Spring Ball: Day Seven

Though not yet halfway through spring practices, the action for Stanford Football moved Saturday to the stadium for its first full scrimmage. The defense was on top overall, though there were some offensive bright spots in both the running and receiving game. There was one startling surprise for the quarterbacks, though, which is rarely seen in college football.

Saturday's practice brought the team into the stadium for the first time this spring, for a full scrimmage with Pac-10 referees.  Overall, it was a hard-hitting affair where the defense owned the first half and the offense surged in the second half.  The key to the offensive rally was the running game, which ran harder and more effectively after "halftime."  In particular, I saw the playcalling give a heavy emphasis to running the ball when the offense was inside the 30-yardline.

Redshirt junior J.R. Lemon led the way for the running offense, running hard between the tackles but also making cutbacks and finding open green.  Lemon has been the #1 tailback all spring, but a darkhorse to watch may be sophomore David Marrero.  The speedster spent 2004 at wide receiver but has returned to his natural position in the offensive backfield, and he had a lot of touches on Saturday.  He is most highly valued by Cardinal fans because of his home run breakaway speed, but Marrero ran hard between the tackles in one of his more physical performances since he arrived on The Farm.  Marrero scored the offense's lone running touchdown on the day.

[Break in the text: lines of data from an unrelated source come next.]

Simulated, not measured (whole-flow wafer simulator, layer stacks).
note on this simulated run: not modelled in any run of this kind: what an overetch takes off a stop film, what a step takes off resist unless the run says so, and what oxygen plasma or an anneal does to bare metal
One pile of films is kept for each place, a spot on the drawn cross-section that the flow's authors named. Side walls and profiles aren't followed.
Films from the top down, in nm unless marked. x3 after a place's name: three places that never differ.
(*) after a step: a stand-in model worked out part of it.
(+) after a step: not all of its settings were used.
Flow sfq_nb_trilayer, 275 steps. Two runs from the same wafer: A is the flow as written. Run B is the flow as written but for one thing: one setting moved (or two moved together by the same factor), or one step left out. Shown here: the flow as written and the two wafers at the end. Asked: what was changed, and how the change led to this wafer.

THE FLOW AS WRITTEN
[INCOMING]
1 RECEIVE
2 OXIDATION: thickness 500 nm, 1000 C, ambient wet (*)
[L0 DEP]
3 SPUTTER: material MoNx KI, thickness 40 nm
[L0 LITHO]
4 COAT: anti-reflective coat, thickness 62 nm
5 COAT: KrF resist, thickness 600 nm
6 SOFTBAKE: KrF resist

The other big story on offense was the job done by the tight ends.  They were probably the strongest position group on the offensive side of the ball, hitting their blocks and being productive in the passing game.  There are a meld of different body types, skills and strengths in this receiving corps, which were showcased well on Saturday.  The top two standout plays from the group came by redshirt sophomore Matt Traverso, who caught one long pass inside the 10-yardline and also scored one of the day's two receiving touchdowns.  The other passing score connected with sophomore Mark Bradford.

The quarterbacks had an up and down day.  But as the running game got going in the second half, so too did the passing game.  The scrimmage started on an inauspicious note with redshirt sophomore Trent Edwards throwing an interception to classmate Trevor Hooper, who got the starting nod at the heated free safety position.  The quarterbacks may have had good reason to start a little skittish, as they were "unprotected" for the first time I have ever seen in a Stanford spring practice.  That's right, the Cardinal QBs did not wear their traditional yellow jerseys - for the first half of the scrimmage.  That meant they could be hit - and indeed they were hit - by defensive players.  Edwards and redshirt freshman T.C. Ostrander both donned yellow jerseys in the second half, though freshman Garrett Moore started the second half in a cardinal jersey when he saw his first snaps of the scrimmage.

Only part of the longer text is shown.